Thursday, February 24, 2011

A Tale of Two Narratives

There is an extreme disconnect between liberals and conservatives regarding what needs to be done to right the economy and reduce unemployment.

The usual conservative claim is that we need to cut taxes to spur growth and reduce spending to reduce the deficit in order to maintain economic security. Reducing spending is what is often referred to as "austerity measures". Basically, cutting back on government services in order to narrow the budget deficit.

The usual liberal claim is that we need to stimulate the economy through government spending in the short term by investing in infrastructure, education, and technology (President Obama's 3 pronged "Win the Future" mantra from his recent State of the Union). Though unspoken by a majority of liberal politicians, the other aspect of this is - raise taxes to narrow the revenue-expenditure gap.

For a very long time the way our government functioned was rational. Running a surplus or modest deficit (small, short term federal deficits are economically beneficial due to the economic utility of the bond market) during good times in order to pay for the costs of wars or recessions. War is self-obvious - they're expensive. But recessions are important too, because tax revenue declines (less income to tax) and demand for social services increases (unemployed seeking benefits, people dropping into poverty, etc). This made sense and everyone understood it - both left and right.

However, in the 1980s President Ronald Reagan claimed deficits didn't matter. Deficit spending by the federal government, which until that time had been modest except during war or extreme recession, ballooned into standard practice.
figured borrowed from https://www.mygovspending.com/

As you can see from this figure, other than World War II, surpluses and deficits were modest from 1945 until the early 1970s when we had our first post war recession. That golden era of capitalism, from approximately 1945 to 1973 represented the most sustained and robust economic growth in our nation's history. A rising tide lifted all ships as business owners and workers alike saw their incomes greatly outpace inflation.
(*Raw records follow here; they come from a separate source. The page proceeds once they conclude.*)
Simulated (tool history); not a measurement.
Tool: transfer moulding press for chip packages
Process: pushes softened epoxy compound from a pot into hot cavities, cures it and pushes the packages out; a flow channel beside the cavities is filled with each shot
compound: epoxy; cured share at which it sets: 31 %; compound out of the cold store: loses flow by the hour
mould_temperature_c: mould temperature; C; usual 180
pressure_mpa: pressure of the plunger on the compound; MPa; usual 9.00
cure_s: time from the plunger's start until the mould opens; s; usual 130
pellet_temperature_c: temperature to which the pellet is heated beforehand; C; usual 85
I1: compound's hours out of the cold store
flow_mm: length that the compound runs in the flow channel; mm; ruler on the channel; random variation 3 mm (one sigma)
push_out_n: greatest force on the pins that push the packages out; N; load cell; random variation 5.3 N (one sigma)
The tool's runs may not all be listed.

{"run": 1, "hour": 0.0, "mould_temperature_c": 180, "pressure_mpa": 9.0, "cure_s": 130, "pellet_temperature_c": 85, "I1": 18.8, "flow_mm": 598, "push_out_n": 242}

When Reagan took office in 1980 we began to see much larger deficits through both his and his successor's terms. President Clinton increased revenue and reduced spending to achieve our first budgetary surpluses since the 1950s. These were squandered during a time of relative economic growth by his successor, George W. Bush, who cut taxes and went to war. An unfunded war, which contributed greatly to our real deficit, but was ignored by his administration's accounting practices. In that 8 year period our national debt increased from $5.7 trillion to $9.2 trillion. $3.5 trillion in just 8 years after accumulating $5.7 trillion in the previous 211 years. How was that even possible? And during a period of relative economic prosperity?

It's simple. He cut taxes and increased spending precipitously. Look at the blue and orange lines from the figure above. Around about 2001, tax revenue plummeted while spending continued to increase.

You're probably saying, that's all great, but how does it relate to the disparity in opinions between left and right in ways to fix our economy? Well, that brings me to the NY Times piece from two days ago, which demonstrates that stimulus, not austerity, is the path to recovery. Britain's economy has contracted since their austerity measures were announced. Germany's economy has slowed since their stimulus spending has ebbed. The American recover remains robust, because our stimulus has not yet run out.

If we allow our stimulus spending to expire, our growth will likely slow to something similar to Germany - though they have a more robust manufacturing base than we do so it's tough to draw a complete parallel. If we actually cut our federal spending, as is currently being proposed by both sides of the aisle, we risk a double-dip recession like the UK is currently experiencing. Even Goldman-Sachs is worried about the spending cuts, stating that it will likely result in a 2% reduction in expected growth in our GDP next year. 2% sounds small, but it's substantial.

The solution, of course, is not easy. President Obama's proposed 3 pronged approach to continued growth and development makes a lot of sense. This will cost money, but that money will be well worth the investment if we can improve our educational attainment, improve our infrastructure, and advance our technologies. That would have an additional benefit of providing more stimulus to our fragile economic recovery. Unfortunately, Congress appears to have no stomach for it.

Now to taxes. There is ample evidence that reducing taxes does not increase tax revenue, despite persistent claims by conservative politicians to the contrary.

The other prong of that solution is to raise taxes on the income for the wealthy, tax capital gains equitably, and end corporate tax loopholes. To make that last part clear, corporate earnings represent the single largest source of our GDP, yet corporations now pay the lowest percentage of federal revenue since at least 1950 (haven't seen data earlier than that). Conversely, personal income (wages) are now the smallest percentage of our GDP since the government began keeping track, yet personal incomes taxes remain the largest source of federal revenue. So the biggest portion of our economy contributes the least government funding while the smallest portion contributes the most.

Income inequality continues to pervade, and yet a substantial percentage of our population is oblivious to why this is an unsustainable problem. Maybe I'll try to tackle that in a future post.